Overriding the stemmer

The default stemmer can produce a discrepancy in how it processes "ing" and "er" terms. For example, it can produce a different number of search results for a search for "air conditioner" than for "air conditioning." You can modify the behavior of the stemmer to achieve consistent results.

When you use the default HCL Commerce Searchconfiguration, there can be cases where the stemmer's output is not a meaningful word. Taking the "air condition" example, it can be the case that the number of results differs depending on the suffix used in the word "conditioner:"

"air conditioner:" 84 results
"air conditioning:" 9 results

Internally, the stemmer is translating these terms into the following:

"conditioner" becomes "condition"
"conditioning" becomes "condit"

One way to manage situations like this is to use synonyms. For more information about using this approach, see Managing synonyms, stop words, and Search Term Associations.

Rather than creating synonyms for a potentially large pool of product names, you can apply an override to protect terms modified by the stemmer. This capability is built into Elasticsearch, and is described in the Elasticsearch reference guide.

Stemmer mapping rules

HCL Commerce Search supports rules-based stemmer overrides, which use a list of mapping rules that you provide. Use the configuration endpoint of the Data Query Service to configure the stemmer override rules. Once the override is complete, these rules are populated at indexing time to your index settings. Both Basic NLP and Advanced NLP then use these rules when stemming search phrase tokens in the Query service.
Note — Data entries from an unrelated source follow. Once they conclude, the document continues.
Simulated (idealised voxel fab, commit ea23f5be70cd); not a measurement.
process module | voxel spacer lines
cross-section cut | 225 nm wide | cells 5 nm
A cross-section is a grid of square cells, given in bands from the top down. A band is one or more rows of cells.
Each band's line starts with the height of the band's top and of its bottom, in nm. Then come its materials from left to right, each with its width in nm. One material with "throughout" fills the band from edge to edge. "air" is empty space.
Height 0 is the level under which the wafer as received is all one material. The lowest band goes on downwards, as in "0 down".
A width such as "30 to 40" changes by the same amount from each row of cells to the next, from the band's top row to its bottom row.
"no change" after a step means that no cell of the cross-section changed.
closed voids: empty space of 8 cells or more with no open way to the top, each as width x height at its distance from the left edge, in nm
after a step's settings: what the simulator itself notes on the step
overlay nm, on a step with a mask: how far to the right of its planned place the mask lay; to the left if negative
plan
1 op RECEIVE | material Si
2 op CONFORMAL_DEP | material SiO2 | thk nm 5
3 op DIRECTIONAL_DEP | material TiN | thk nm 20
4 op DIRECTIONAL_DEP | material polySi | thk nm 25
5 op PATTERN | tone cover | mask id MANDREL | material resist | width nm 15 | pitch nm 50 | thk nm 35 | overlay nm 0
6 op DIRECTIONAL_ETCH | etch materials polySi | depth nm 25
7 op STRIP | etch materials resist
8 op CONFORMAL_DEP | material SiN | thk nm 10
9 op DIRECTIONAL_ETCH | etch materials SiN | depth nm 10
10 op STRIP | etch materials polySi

PATCH or POST http://hostname:port/search/resources/api/v2/configuration?nodeName=stemmer_override&envType=auth&locale=en_US

Where the request body consists of data formatted as in the following example.

{
    "dresses, dressing": "dresses",
    "condition, conditioner, conditioning": "condition"
}

Note: It is advisable that you do the following:

If this is the first time you are adding this configuration, then use POST http request method. Subsequently, use PATCH.
Ensure there are no multiword tokens in the list when you submit it.
After adding the configuration, clear the NLP cache data. For more information, see HCL Commerce data cache.
After adding the configuration, a full reindexing is needed to regenerate data according to the override rules.

If the rules are added to the stemmer_override zookeeper node and indexing triggered, the index settings are updated as below in the following example. The stemmer override is added to the analyzer before the stemmer filter when you are using Basic NLP.

"custom_en_US_stemmer_override": {
	"type": "stemmer_override",
	"rules": [
		"dresses, dressing => dresses",
		"condition, conditioner, conditioning => condition"
	]
},
…
"custom_en_US_analyzer": {
	"filter": [
		....
		"custom_en_US_stemmer_override",
		"custom_en_US_stemmer",
		...
	],
	....
}

When you use Advanced NLP, the stemmer-override rule definition list will be empty. There is no stemmer override, but a stemmer filter is added to the analyzer if the current language supports Advanced NLP. In this case the Query service loads these rules from Zookeeper and applies those rules while stemming the tokens from the search phrase. However, you can add the stemmer override rules in the same way as Basic NLP.

When reindexing, the NLP service populates the natural fields into the product index. The NLP service also uses these rules while doing stemming on the token. The NLP service calls the data query internally to load the stemmer override rules from Zookeeper.